Coolie Diaspora: From Indentureship to Transnational Communities

Two groundbreaking works on the history of indentured labor and the Asian diaspora in the Caribbean come into conversation with one another.

In Coolie Woman: The Odyssey of Indenture (University of Chicago Press, 2013), Gaiutra Bahadur traces the story of her great-grandmother, who in 1903 journeyed from India to Guyana and, through the excavation of countless colonial archives, reveals the complex lives of a quarter of a million other “coolie women” like her. Pankaj Mishra writes that Coolie Woman, “shows, with understated literary power, the bitterly paradoxical nature of colonial modernity: the unbearable dialectic between enslavement and liberation that many unsung millions underwent in their private lives.”

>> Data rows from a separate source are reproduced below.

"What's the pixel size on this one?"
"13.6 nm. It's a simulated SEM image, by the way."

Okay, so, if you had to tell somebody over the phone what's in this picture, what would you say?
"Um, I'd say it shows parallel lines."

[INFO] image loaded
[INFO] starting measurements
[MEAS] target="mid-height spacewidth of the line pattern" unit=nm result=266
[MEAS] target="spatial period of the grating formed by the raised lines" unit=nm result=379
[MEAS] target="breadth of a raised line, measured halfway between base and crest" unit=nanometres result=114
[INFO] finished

Kathleen López’s Chinese Cubans: A Transnational History (University of North Carolina Press, 2013) explores the transition of the Chinese from indentured to free migrants and the formation of transnational communities. López demonstrates how Chinese migration, intermarriage, and assimilation are central to Cuban history and national identity during a key period of transition from slave to wage labor and from colony to nation. Praised by Evelyn Hu-Dehart as, “[m]eticulously researched and beautifully written…this is the first serious and comprehensive history of the Chinese in Cuba.” Sukhdev Sandhu (Department of Social & Cultural Analysis) moderates.

RSVP by Monday, November 11 at https://www.eventbrite.com/event/7593437175. 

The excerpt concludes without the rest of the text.